Imagine $X$ is a sample and we have a model $y = \alpha + \beta x$. We know that points $(x_1, ... ,x_n)$ from $X$ do not necessarily satisfy the equation, so we include $\epsilon _i$ error terms. Now we have better model $y = \alpha + \beta x + \epsilon$. We want to minimize the sum of the squared error terms, so we solve the following minimization problem:
$$ \min_{\alpha,\beta} \sum_{i=1}^{n} \epsilon_i^2 =\min_{\alpha,\beta} \sum_{i=1}^{n} (y_i - \alpha -\beta x_i)^2 $$
We call $\hat{\alpha}$ and $\hat{\beta}$ the solutions of the above optimization problem and now we have the best fitting model in terms of ordinary least square method.
I could not solve this minimization problem myself, but I will believe the derivation from the following Wikipedia article.
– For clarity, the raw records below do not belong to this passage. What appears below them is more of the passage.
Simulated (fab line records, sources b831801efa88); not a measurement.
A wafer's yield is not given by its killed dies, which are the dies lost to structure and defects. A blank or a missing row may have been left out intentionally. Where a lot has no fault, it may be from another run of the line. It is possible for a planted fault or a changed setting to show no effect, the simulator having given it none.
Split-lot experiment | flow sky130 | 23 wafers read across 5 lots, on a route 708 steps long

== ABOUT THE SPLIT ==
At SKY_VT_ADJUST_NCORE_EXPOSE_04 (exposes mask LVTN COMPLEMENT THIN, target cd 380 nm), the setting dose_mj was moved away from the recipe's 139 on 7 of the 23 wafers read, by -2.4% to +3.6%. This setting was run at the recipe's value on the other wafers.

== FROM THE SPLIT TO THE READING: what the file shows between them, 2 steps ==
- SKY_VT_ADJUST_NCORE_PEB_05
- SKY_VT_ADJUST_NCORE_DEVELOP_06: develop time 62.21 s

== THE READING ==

It is obvious that the center of mass point $(\bar{x}, \bar{y})$ passes through the model line.
Now, it's time for another of my stupid questions: If we know that in the true model, $Y=0$, when $X=0$ (i.e. intercept term is zero), isn't it very easy to create the model by just connecting the origin $(0,0)$ with $(\bar{x}, \bar{y})$?